Original issue reported on code.google.com by leebel...@gmail.com on 2 May 2014 at 5:17

GoogleCodeExporter commented 9 years ago
Miles any thoughts on this ? Looks like sampling hasnt been ran or there are 
some problems with certain datasets.

Original comment by moyesyside on 6 May 2014 at 6:02

GoogleCodeExporter commented 9 years ago
looks like it's just subsets of records that haven't sampled properly - I 
re-sampled the climatewatch records and they dropped out of the query.  I'll 
sample/process/index the others and see if there's anything left.

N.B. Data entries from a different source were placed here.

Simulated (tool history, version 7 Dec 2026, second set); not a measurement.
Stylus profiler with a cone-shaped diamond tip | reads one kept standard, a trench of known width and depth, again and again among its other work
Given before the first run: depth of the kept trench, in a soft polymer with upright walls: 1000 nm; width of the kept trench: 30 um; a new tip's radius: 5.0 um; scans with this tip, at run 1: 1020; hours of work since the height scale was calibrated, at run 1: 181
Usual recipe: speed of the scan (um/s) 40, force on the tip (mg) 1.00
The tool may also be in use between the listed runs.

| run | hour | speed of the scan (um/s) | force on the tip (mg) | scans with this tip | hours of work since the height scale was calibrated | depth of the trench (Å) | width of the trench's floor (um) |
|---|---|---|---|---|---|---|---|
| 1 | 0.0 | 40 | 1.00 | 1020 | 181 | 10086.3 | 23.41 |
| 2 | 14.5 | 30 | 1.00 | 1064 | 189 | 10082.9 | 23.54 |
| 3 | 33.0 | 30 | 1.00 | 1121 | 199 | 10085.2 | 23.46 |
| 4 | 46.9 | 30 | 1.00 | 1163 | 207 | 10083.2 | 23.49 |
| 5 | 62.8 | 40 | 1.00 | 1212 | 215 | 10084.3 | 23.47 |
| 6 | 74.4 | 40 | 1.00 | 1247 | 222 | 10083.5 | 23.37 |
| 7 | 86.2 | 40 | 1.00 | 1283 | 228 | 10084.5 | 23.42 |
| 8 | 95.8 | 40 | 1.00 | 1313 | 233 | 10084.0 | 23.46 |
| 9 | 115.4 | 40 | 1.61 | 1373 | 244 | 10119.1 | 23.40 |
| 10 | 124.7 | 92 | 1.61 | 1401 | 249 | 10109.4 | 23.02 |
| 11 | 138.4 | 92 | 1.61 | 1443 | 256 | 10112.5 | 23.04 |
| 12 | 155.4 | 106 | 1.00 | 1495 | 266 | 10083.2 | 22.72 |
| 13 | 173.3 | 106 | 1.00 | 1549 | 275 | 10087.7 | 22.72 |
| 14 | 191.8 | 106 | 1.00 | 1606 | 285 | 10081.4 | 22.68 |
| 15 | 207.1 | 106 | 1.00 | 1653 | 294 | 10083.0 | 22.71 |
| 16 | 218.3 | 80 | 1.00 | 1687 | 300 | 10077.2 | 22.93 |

Original comment by milo_nic...@hotmail.com on 6 May 2014 at 6:25

GoogleCodeExporter commented 9 years ago
I've sorted out the records that can be easily re-sampled, unless this is 
urgent I'd prefer to wait for updates to the remaining large data sets - it 
doesn't seem worth reprocessing an entire states data set for a few hundred 
records?

Original comment by milo_nic...@hotmail.com on 6 May 2014 at 6:45

GoogleCodeExporter commented 9 years ago

Original comment by moyesyside on 6 May 2014 at 6:50

GoogleCodeExporter commented 9 years ago
Great that this is acknowledged and will be addressed. I do think it may be 
more than a few hundred records though. I would think it is well into the 
thousands?

Original comment by leebel...@gmail.com on 6 May 2014 at 7:04

GoogleCodeExporter commented 9 years ago
full resample and re-index done. this now affects 4 records as opposed to 40k. 
Downgrading but keeping open for those 4.

Original comment by moyesyside on 30 May 2014 at 5:46